To continue managing the data center environment without an accurate understanding of the facilities available will leave organizations with critical inaccuracies that could result in power outages, an inability to provide key services and spiralling costs due to badly provisioned resources. 

Until now, technology purchasing inside the data center has been fragmented and focused on facilities such as buildings, power and cooling, with managers trying to gain better control using quick fixes that often work in silos and distort analyses of the data center environment. This makes boardroom and budgetary decisions based on business plans far removed from what is actually needed in the data center.

As an example, technologies such as radio-frequency identification technology (RFID) scanners or barcode readers are becoming more common in the data center. These keep track of asset changes and speed up application deployment in support of new business lines.

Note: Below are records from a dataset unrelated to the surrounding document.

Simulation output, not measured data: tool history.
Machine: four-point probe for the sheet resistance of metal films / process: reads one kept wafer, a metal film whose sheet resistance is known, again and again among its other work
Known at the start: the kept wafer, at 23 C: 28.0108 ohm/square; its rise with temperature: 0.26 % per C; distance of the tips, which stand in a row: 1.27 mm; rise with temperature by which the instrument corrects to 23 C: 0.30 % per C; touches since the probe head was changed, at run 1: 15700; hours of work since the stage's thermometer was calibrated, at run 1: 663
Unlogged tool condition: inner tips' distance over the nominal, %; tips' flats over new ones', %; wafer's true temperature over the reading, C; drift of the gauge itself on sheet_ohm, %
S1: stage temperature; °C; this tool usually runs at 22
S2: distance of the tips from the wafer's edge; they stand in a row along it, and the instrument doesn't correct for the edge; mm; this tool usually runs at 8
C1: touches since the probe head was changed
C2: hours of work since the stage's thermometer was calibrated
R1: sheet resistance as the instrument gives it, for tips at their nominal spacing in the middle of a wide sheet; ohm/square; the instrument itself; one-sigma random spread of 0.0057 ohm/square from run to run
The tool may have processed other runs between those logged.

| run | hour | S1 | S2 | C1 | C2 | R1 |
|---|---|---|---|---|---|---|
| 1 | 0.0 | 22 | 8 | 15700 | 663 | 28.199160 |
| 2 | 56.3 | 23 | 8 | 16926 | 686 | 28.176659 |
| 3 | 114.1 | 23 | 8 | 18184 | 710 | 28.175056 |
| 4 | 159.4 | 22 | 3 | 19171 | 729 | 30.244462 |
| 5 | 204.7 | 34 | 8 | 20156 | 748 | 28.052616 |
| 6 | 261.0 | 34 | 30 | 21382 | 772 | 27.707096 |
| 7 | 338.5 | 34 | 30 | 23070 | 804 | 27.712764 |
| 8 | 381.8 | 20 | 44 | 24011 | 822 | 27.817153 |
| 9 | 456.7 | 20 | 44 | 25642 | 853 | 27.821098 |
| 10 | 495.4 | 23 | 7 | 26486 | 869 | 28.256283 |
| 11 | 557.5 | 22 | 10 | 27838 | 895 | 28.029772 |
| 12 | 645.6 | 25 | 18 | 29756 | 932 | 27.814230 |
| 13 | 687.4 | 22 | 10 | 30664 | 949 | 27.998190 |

But if this information is not also linked to power consumption requirements and virtualization instances there may be unforeseen power outages and application failures, which have the potential to grind business to a halt.

Can we comply?
According to analyst firm Gartner, business intelligence is one of the fastest growing software markets as organizations continue to look for ways to develop smarter and more agile business. It is crucial that reporting in the data center is a true representation of reality, as there is little value in best guesses. 

The ability to capture real-time snapshots of the data center, as well as making longer term accurate predictions, is long overdue, especially as service and data requirements are ever-expanding and the adoption of the Cloud, as the provider of unlimited capacity, continues to run ahead of reality. 

Furthermore, varying levels of detail need to be accessible – from board level overviews that can indicate target progression to more granular analytics that can help engineers identify problems swiftly. Ensuring reports are synchronized with reality means that both short-term and long-term projections are accurate, and fundamentally creates a more reliable data center.

Synchronization by DCIM
Organizations will likely investigate a variety of ways in which to synchronize all assets, provisioning and reporting inside the data center, but the scale of data that is now in play makes obtaining a complete picture increasingly harder to achieve.

Traditional tools such as Excel spreadsheets and Visio diagrams can no longer keep up with the high frequency of change and the sheer amount of technologies that are operational inside the data center, and so are falling way below the mark when it comes to delivering a holistic data center strategy. 

It has been many years since we’ve seen our finance, sales and marketing teams run their operations using spreadsheets. These have long been replaced with fully functional enterprise resource planning, customer relationship management and marketing automation solutions, but we continue to expect our data centers to use such outdated approaches.

Attempts at complete control in the data center are made worse by the ambiguity surrounding the term DCIM (data centre infrastructure management). With a host of providers claiming to deliver DCIM capabilities, it is proving increasingly difficult for organizations to find a solution that truly meets their individual needs and coordinates all the assets inside.

A genuine DCIM solution should manage the facility in its entirety, including assets, technology, projects, integration with facilities, power and cooling tools, plus enable workflows and reports. Critically, only a solution that takes into account the whole of the data center can claim to truly manage the infrastructure. 

With ever-constricting margins a staple of business life, and energy costs putting pressure on data center operations, 2012 will see organizations make numerous changes in an effort to get a better grip on data center budgets and usage, as well as mitigate problems. 

Better data center management poses a huge opportunity to address these issues, but to be successful it needs to be completely synchronized with what is actually happening on the data center floor. 

From availability and tolerances, through to the integration of technology and holistic reports, all elements of the data center must work together. Once achieved, a well-managed, adequately provisioned data center can be delivered. The question is how many enterprises will identify the right DCIM solution to implement this?